Saturday, May 14, 2016

Again about Karl Ove Knausgaard

I know I keep coming back to this, but I just can't help myself. There is something mesmerizing about this series of books. I am now in the middle of Book 4, in which our hero has taken himself to the Northern reaches of Norway to teach in a high school, barely removed from high school himself. He chronicles with absolute candor the flights and indignities of it all, including getting boners looking at students, drinking till he blacks out, his manic drive to lose his virginity, his compulsion to shoplift.

Right now he has flashed back to the time when his parents are in the middle of their divorce.  He is at his dad's new house, with his new girlfriend, their first time having dinner together after his dad moved out, and already he can see his dad's standards are slipping. His dad is getting drunker than usual, is letting Karl Ove drink himself, is praising his new girlfriend, and Karl Ove is testing his limits, drinking more than his dad had initially said he would be allowed to, smoking in front of his dad, trying to get a sense of the new lay of the land.

Yes, I remember this moment with my dad. It wasn't exactly the same, but there was much in common. My dad and I smoked pot together (though his weed was pretty shitty, it must be owned). We tried to interact as peers. It didn't really last for long.
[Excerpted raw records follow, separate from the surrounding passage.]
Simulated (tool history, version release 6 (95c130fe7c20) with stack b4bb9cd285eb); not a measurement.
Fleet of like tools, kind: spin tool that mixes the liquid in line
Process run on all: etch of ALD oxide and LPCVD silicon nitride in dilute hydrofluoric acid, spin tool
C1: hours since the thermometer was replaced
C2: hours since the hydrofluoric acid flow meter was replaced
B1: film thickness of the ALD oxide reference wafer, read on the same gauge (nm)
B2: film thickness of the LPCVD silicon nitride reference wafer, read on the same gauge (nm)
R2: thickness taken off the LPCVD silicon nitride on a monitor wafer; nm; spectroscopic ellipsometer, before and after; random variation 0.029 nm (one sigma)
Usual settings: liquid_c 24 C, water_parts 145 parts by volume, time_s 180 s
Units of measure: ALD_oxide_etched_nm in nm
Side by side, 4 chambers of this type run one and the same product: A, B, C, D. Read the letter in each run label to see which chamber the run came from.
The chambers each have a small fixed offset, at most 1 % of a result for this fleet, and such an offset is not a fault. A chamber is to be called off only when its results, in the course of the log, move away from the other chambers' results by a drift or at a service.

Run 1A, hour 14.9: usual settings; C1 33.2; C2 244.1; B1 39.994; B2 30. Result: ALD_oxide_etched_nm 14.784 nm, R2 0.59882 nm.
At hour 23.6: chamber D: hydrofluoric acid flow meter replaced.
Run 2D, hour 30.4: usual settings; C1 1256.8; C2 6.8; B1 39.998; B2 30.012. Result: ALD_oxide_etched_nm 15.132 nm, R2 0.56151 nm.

In general, this is the effect of riding shotgun with Knausgaard as he relives his life: I remember mine. When he arrives in the village in the North of Norway and describes setting up his new home there, I was transported back somehow to arriving to graduate school at Columbia in 1991, moving into my new apartment. I remembered how the bookshelves I had brought, plain, old, dark particle board ones from mom's office, would barely fit into the elevator.  There was a moment we thought they wouldn't, but somehow we wedged them in there and cracked the cover on the elevator light.

I hadn't thought about that in many years. It is odd, this effect, and it happens on more substantial levels as well. I will keep reading.